A child soldier named John Condon joined the ranks of Britain’s army during the First World War, and now is being honored for his young sacrifice. Like many underage fighters in the two world wars, he used his slightly matured looks to pass as older so that he could register for the armed services. Having died at the age of fourteen, the deceased child soldier lies in one of the most frequented gravesites in Belgium.
While Condon was not unique in lying about his age, he was the youngest of the war’s deceased to have done so. He lost his life within sixty days of joining the fray, one of many casualties to the innovation of poisonous gases. The child soldier did not pass away on his own; nearly everyone in his battalion fell victim to the German assault which claimed his life. Many of them had joined for the glory and potential future wellbeing of Ireland, hoping that the Irish would see better days.
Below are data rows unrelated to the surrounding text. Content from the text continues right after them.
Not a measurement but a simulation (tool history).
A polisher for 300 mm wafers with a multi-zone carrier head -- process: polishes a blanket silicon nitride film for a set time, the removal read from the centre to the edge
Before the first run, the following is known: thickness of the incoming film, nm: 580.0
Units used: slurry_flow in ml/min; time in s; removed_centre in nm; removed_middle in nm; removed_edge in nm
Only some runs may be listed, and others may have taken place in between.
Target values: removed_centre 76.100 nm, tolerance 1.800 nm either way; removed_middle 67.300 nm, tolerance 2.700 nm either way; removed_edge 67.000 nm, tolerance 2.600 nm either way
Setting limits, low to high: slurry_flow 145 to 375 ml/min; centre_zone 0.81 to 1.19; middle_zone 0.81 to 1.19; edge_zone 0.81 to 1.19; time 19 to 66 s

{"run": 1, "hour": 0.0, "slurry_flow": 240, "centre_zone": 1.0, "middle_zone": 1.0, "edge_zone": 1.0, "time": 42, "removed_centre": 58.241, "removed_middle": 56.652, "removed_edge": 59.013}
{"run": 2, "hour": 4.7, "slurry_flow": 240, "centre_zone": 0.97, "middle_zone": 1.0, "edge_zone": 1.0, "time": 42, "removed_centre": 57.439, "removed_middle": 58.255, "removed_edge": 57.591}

Their belief that they could rise to Ireland’s aid was a common one at the time. Many were members of the Home Rule party, and were fighting for purely political reasons. Like a good deal of the UK at the time, the child soldier and his Irish brethren expected the war to be a short one and could not have been prepared for what was to come. When Condon fell, the gases used in WWI were still relatively new and battles until that point had not drawn on for very long at all.
Condon was a sturdy young man for his age, and had a passion for the army. His surviving family members had often remembered him saying that he was going to enlist someday, though at that time the child soldier was merely a boy at play. Because he was so young that he had to lie about his age to enlist, his own family did not even know at the time of his death that he had been at war, the Irish Post reports.
The child soldier John Condon was unfortunately never memorialized at the time of his passing, as the rift between Ireland and England at the time made the Irish government uneasy about honoring one of their youth for aiding a conflict which they believed to be an issue for the British and not the Irish. The oversight of Condon’s death has now been reconciled, with a statue of the child soldier paying him honor in Waterford.